The sensory room was officially opened by BBC Radio Wales presenter Wynne Evans, pictured here with Rhys Thomas.

The National Waterfront Museum has introduced a new sensory room to offer visitors with conditions such as autism and learning disabilities a place to relax and take a break away from the noise and bustle of its galleries.


The Chill Out room includes highly-coloured soft flooring, beanbags to relax on, a colour-changing effect on the ceiling, natural sounds like birdsong and lapping waves, and a selection of different-textured toys to handle.


And the room, which was converted from a first aid room, is believed to be the first of its kind in a public museum in Wales.

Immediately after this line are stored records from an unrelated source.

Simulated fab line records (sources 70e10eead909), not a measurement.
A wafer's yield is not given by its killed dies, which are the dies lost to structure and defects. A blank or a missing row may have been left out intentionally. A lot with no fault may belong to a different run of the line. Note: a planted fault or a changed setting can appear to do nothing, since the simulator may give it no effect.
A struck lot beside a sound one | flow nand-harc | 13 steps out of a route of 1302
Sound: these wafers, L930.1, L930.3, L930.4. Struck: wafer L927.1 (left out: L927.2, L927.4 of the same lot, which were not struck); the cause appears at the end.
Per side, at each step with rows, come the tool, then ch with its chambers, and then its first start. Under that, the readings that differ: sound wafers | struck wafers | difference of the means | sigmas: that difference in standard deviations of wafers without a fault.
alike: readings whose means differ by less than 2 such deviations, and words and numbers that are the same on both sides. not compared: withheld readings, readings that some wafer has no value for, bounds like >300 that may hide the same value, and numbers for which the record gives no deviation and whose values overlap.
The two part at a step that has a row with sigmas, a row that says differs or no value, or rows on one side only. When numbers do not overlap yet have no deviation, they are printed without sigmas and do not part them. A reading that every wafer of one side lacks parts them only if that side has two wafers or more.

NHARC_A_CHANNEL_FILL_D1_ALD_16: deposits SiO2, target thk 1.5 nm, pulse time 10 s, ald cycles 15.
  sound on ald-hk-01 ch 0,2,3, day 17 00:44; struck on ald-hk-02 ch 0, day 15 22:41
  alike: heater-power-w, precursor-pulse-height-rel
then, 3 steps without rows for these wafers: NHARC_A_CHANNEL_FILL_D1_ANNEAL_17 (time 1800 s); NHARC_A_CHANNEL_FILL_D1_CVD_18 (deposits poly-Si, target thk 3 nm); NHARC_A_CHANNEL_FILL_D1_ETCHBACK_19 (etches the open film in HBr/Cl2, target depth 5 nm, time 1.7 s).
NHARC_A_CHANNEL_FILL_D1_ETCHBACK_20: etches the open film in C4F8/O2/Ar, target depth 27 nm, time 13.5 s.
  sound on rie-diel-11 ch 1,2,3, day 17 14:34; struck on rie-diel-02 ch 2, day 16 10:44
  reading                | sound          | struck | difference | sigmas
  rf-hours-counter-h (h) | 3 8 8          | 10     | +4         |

The room was suggested by gallery assistant Suzanne Benney, who had completed an autism champion training day, and herself has a son with autism. Her own experiences, and a fact-finding visit to a facility at Ysgol Pen-y-Bryn special school in Swansea, saw her produce a “shopping list” of items for the room, such as visually stimulating bubble lamps and toys with different textures. “Having a room where people can go and take time out is really important, and can make the difference to a visit somewhere,” says Suzanne.


Other staff have also contributed input – including teenage volunteer Rhys Thomas, who himself has autism.


“The Chill Out room significantly extends the range of services we are able to provide for our visitors,” says visitor services manager Leighton Sault-Jones.